APPEAL from the Appellate Court for the Fourth District; heard
in that court on appeal from the Circuit Court of Champaign
County; the Hon. BIRCH E. MORGAN, Judge, presiding.
MR. JUSTICE KLINGBIEL DELIVERED THE OPINION OF THE COURT:
Rehearing denied January 18, 1968.
On a plea of guilty to an information charging the crime of pandering, defendant, William Harden, Jr., was convicted in the circuit court of Champaign County and sentenced to two to five years in the penitentiary. The Appellate Court for the Fourth Judicial District affirmed the conviction, but remanded the cause with directions to reconsider the quantum of the sentence after a further hearing of pertinent facts and circumstances essential to the exercise of a sound judicial discretion. (78 Ill. App.2d 436.) We granted defendant leave to appeal.
Defendant contends he did not intelligently and understandingly waive his right to counsel, nor his right to be prosecuted by indictment, and further, that he was never adequately advised of the nature and elements of the charged offense and accordingly his plea of guilty was not intelligently and understandingly made.

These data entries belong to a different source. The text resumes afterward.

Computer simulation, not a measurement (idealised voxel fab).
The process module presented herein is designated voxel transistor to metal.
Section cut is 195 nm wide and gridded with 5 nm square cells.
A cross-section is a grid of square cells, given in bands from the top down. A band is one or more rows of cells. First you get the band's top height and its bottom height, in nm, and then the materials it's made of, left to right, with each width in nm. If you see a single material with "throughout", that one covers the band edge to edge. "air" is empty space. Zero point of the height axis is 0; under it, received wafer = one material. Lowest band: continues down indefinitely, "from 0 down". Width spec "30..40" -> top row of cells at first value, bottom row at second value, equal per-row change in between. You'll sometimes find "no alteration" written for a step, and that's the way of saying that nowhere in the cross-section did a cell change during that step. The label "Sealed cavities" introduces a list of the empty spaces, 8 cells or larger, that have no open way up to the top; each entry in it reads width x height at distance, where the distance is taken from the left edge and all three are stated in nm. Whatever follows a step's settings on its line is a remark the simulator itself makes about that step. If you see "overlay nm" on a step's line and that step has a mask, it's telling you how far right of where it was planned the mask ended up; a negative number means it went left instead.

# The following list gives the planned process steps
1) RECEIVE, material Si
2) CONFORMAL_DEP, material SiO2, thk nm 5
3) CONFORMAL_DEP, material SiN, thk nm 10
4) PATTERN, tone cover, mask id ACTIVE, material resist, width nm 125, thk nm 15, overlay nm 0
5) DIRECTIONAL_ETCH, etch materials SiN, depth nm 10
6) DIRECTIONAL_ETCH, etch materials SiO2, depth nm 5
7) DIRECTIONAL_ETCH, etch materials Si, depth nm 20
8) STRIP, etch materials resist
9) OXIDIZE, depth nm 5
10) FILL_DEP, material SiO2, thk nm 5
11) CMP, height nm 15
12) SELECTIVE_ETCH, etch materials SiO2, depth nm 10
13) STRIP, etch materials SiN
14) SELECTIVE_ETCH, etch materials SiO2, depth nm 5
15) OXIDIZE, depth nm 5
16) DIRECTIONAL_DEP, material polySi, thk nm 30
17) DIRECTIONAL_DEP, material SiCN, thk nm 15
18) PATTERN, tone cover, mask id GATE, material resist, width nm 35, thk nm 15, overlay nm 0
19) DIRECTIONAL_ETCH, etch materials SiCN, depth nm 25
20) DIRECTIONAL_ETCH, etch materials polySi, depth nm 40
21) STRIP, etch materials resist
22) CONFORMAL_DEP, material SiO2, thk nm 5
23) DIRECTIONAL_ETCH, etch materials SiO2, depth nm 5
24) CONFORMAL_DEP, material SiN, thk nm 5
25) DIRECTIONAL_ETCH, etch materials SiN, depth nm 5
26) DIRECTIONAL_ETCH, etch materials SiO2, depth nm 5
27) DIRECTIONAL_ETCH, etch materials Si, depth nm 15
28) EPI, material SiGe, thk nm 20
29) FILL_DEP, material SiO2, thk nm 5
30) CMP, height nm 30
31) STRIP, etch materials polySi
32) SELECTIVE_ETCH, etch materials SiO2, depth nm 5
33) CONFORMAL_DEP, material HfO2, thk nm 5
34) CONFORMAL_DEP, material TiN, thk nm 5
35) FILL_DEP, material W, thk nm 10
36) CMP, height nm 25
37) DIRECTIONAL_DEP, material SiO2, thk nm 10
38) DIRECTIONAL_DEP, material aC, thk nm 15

At the time of trial defendant was 18 1/2 years old. He was arrested at his home on March 31, 1965, on a complaint charging he knowingly and for money compelled a female to become a prostitute and that he solicited for a prostitute. On the following day he attended a preliminary hearing before a magistrate and it appears from the record that he was furnished with a copy of the complaint, advised of the nature of the offense, the penalty, his right to trial by jury and his right to counsel. At that time he waived his right to counsel. On April 2nd, he was arraigned before the circuit court on an information charging the offense of pandering in that "he did knowingly for money arrange a situation in which a female * * * practiced prostitution." He was furnished with a copy of the information and on repetition of the charge by the court he stated that he understood it. Likewise, the possible penalties were explained in detail and defendant stated he understood them. He was told that he had a right to an attorney and that if he did not have one or was without funds the court was under a duty to appoint one. To specific questions he replied that he did not have an attorney, did not want one, and did not want the court to appoint one.
He was told that he had an absolute right to have his case presented to the grand jury or that he could waive indictment and consent to prosecution by information. He agreed to waive indictment and signed separate written consents to prosecution by indictment and a waiver of jury. Again repeating each of the rights of defendant the court asked if he was ready to plead. He stated he was, and entered a plea of guilty. Treating the plea as an offer, the court once again explained his right to trial, trial by jury and the possible consequences of his plea, and only then on the persistence of defendant did the court accept his plea of guilty.
From the above recitation it would appear that the court was meticulous in informing defendant of all of his rights, but defendant now contends that in view of his youth and the speed with which his case was prosecuted he did not appreciate the significance of his actions and that therefore he did not intelligently and understandingly waive his rights. In effect he argues that a minor cannot waive his constitutional rights unless represented by counsel.
As pointed out in the appellate court opinion, section 111-2 of the Code of Criminal Procedure (Ill. Rev. Stat. 1963, chap. 38, par. 111-2) and our Rule 26(3) (now 401(b)) provide that prosecution by indictment may be waived, provided such waiver is made understandingly, and section 113-5 and our Rule 26(4) require appointment of counsel prior to acceptance of a guilty plea, or waiver of jury or indictment, only where accused is under 18 years of age. Also, we have previously held that where an accused is above the age in which there is a want of criminal capacity he must appear and defend in person or by attorney and, unless there is something in the record to indicate that he was unable to understand or comprehend the import of his plea of guilty, the mere fact that he is a minor does not preclude him from waiving his rights. (People v. Wakeland, 15 Ill.2d 265; People v. Davis, 396 Ill. 432; People v. Batey, 392 Ill. 390.) We see no reason to change this rule, for once an accused has been adequately advised of his right to counsel and has understandingly waived that right there is no constitutional duty to force a lawyer upon him. People v. Bush, 32 Ill.2d 484.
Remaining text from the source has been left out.